Mortgage Daily

Published On: November 15, 2011

A government report issued to Congress projects that the Federal Housing Administration’s insurance fund will return to the required capital level within three years. But another report from a public policy research group predicts that an FHA bailout of as much as $100 billion will be required unless there is a rapid U.S. economic recovery. The government’s report forecasts that outstanding FHA loans will increase by more than half over the next seven years.

The Department of Housing and Urban Development Tuesday announced that the capital ratio for FHA’s Mutual Mortgage Insurance Fund is still positive this year at 0.24 percent — though it fell from 0.50 percent in 2010. HUD reported the capital ratio in its annual report to Congress, which was based on an independent actuarial study.

The ratio measures reserves in excess of what is needed to cover projected losses over the next 30 years.

In addition, given improved risk controls and higher mortgage insurance premiums implemented by the Obama administration, “the independent actuaries predict the fund will return to the Congressionally-mandated threshold of two percent capital more quickly than was projected by last year’s review.”

If U.S. housing markets see no further downturns, then the fund, which was established in 1934, will return to a 2 percent capital ratio by 2014.

“Because of the Obama administration’s strategy to protect the FHA Fund — tightening of risk controls, increased premiums to stabilize near-term finances, and expanded loss mitigation assistance to avoid unnecessary claims — this past year’s endorsements had the highest credit quality ever recorded, and will yield historically high levels of net receipts in the years ahead,” Acting FHA Commissioner Carol Galante said in the announcement.

But Joseph Gyourko — who is Martin Bucksbaum Professor of Real Estate, Finance, and Business & Public Policy at the Wharton School, University of Pennsylvania — has a more grim assessment.

Gyourko wrote that FHA deep trouble.

“Unless the economy makes a swift recovery, my research shows that FHA will need a massive taxpayer bailout — between $50 and $100 billion,” according to Gyourko’s report, which was published by the American Enterprise Institute for Public Policy Research. “If the economy turns down for any reason, even more funds would be needed.”

FHA oversees an insurance portfolio that exceeds $1.3 trillion, the report to Congress said. Out of that, MMI fund programs account for around $1.078 trillion. By 2018, the total MMI fund programs are projected to reach $1.662 trillion.

Over the past three years, dedicated MMI loss reserves have grown by nearly $20 billion despite $37 billion in insurance claims. But the report acknowledged a backlog has developed on delinquent loans that have not yet had claims because of “robo-signing” at mortgage servicers, and related claims “claims could come in very large numbers this next fiscal year and, as a result, capital resources decline significantly over the FY2012-2013 biennium as loss reserves are expended.”
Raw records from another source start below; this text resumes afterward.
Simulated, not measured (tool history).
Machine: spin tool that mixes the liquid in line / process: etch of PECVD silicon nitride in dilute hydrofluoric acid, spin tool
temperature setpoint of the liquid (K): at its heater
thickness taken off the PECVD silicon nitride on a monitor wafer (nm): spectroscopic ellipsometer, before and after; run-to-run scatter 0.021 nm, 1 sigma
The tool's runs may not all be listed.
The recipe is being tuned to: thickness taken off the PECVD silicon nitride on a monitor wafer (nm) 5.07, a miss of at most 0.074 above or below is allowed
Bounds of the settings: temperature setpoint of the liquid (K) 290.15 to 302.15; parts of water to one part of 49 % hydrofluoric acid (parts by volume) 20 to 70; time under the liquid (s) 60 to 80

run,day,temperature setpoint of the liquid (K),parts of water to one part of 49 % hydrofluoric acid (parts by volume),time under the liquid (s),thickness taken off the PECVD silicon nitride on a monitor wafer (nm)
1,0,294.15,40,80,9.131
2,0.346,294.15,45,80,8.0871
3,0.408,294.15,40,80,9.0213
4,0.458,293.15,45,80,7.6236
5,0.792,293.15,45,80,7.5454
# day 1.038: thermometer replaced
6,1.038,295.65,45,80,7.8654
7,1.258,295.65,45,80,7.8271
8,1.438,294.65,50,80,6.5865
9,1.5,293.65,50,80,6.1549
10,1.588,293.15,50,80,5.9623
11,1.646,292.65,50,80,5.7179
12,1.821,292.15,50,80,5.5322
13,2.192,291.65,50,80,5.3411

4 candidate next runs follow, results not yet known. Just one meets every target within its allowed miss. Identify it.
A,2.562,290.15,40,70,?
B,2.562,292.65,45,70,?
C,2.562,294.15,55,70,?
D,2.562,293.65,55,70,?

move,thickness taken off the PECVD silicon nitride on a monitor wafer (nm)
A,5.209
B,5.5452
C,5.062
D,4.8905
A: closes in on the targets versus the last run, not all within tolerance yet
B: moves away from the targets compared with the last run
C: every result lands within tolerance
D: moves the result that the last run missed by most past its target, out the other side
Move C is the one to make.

HUD reported that the economic net worth of the MMI fund fell from $4.7 billion to $2.6 billion this year. Hurting the fund were $1.8 billion in costs from seller-funded downpayment assistance loans originated prior to the prohibition of such programs in 2009. So far, DPA loans, as they were known, were responsible for $14.1 billion of the $26 billion in projected losses for loans originated through the first-quarter 2009.

The report indicated that 1,197,821 single-family FHA loans were endorsed for $217.8 billion during fiscal 2011, falling from 1,667,609 loans for $297.6 billion the prior year. The record since the turn of the century was set in 2009, when 1,831,999 mortgages were endorsed for $330.5 billion.

In addition, 73,098 home-equity conversion mortgages were endorsed for $18.792 billion in 2011, down 7 percent from fiscal-year 2010.

HUD projects that total FHA endorsements including HECMs will fall to $171.9 billion in fiscal 2012, bottom out at $159.0 billion in 2013 and grow to $238.3 billion by 2015.

On purchase-money loans, FHA’s market share has grown from 4.5 percent in 2006 to 29.7 percent in 2010.

“The new findings of the independent actuaries are cause for caution, as they suggest that stress on outstanding books-of-business has increased over the past year,” the report to Congress concluded. “Yet their reports also confirm that the steps HUD has taken since the start of this Administration have been both necessary and prudent.”